But really, why the lack of interest in this years telecast, which I felt was largely superior than past shows, not just because my favorite films were among the honored, but also for Jon Stewart, a witty racantor-- remember they with the writer strike they only had like a week and half to writer the show, not the usual two or three months. The musical performances were done quite well also, with Amy Adams cute and cuddily and the team from Once ruling the world. Sure the show had silly tributes, but they all do-- it's one of those things Oscar fetishists laugh and argue about, but the trivialities of them are apart of why the show is special.
But what was so unappealing about this year-- was it the movies, and the more attention on brain than Hollywood might-- would you really want a best picture line-up consisting of 2007's top grossers-- Spider-man 3, Pirates of the Caribbean: At World's End and Shrek the Third. Attention has been focused on the lack of big Hollywood films in the line-up, but none of the films selected were really out and out indies either. Atonement came from Focus Features (the specialty division of Universal), Juno from Fox Searchlight (still Fox), No Country For Old Men and There Will Be Blood hybrids from Paramount Vantage and Miramax (Paramount and Disney), and Michael Clayton from Warner Bros.

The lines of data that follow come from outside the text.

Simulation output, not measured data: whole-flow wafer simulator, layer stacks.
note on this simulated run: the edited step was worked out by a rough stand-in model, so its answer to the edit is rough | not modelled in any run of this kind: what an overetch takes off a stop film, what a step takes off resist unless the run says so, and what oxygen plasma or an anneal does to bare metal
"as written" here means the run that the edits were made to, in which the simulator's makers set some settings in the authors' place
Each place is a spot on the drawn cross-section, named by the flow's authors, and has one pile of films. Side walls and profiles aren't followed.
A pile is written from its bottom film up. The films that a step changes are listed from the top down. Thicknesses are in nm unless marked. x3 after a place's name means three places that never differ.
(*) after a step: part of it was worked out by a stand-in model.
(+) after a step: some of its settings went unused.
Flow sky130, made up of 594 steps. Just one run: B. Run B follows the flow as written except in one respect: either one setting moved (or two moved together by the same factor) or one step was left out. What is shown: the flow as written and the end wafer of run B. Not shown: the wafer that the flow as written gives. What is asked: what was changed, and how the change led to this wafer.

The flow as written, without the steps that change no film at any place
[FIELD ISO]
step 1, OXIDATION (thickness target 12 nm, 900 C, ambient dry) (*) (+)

That's been the trend in recent years-- the speciality divisions have been making the Oscar bait movies, while the bigger divisions are making the movies, but on the flip side whenever the big side of the companies do make an Oscar bid, they don't really go for it-- case in point-- last year Paramount Pictures released Zodiac, David Fincher's intelligent, engrossing thesis into the Zodiac killings. The film came out in March to rave reviews and flaccid box office and then was mostly forgotten by years end-- by the distributers, critics and Academy.
It may not be popular, but I rejoice the Academy for (mostly) making the right decisions this year-- none of the films that won weren't deserving-- debates will rage forever if some were more worthy (I have some things to say), but I digress I embrace the Academy of Motion Picture Arts and Sciences for making happily and intelligently unpopular choices.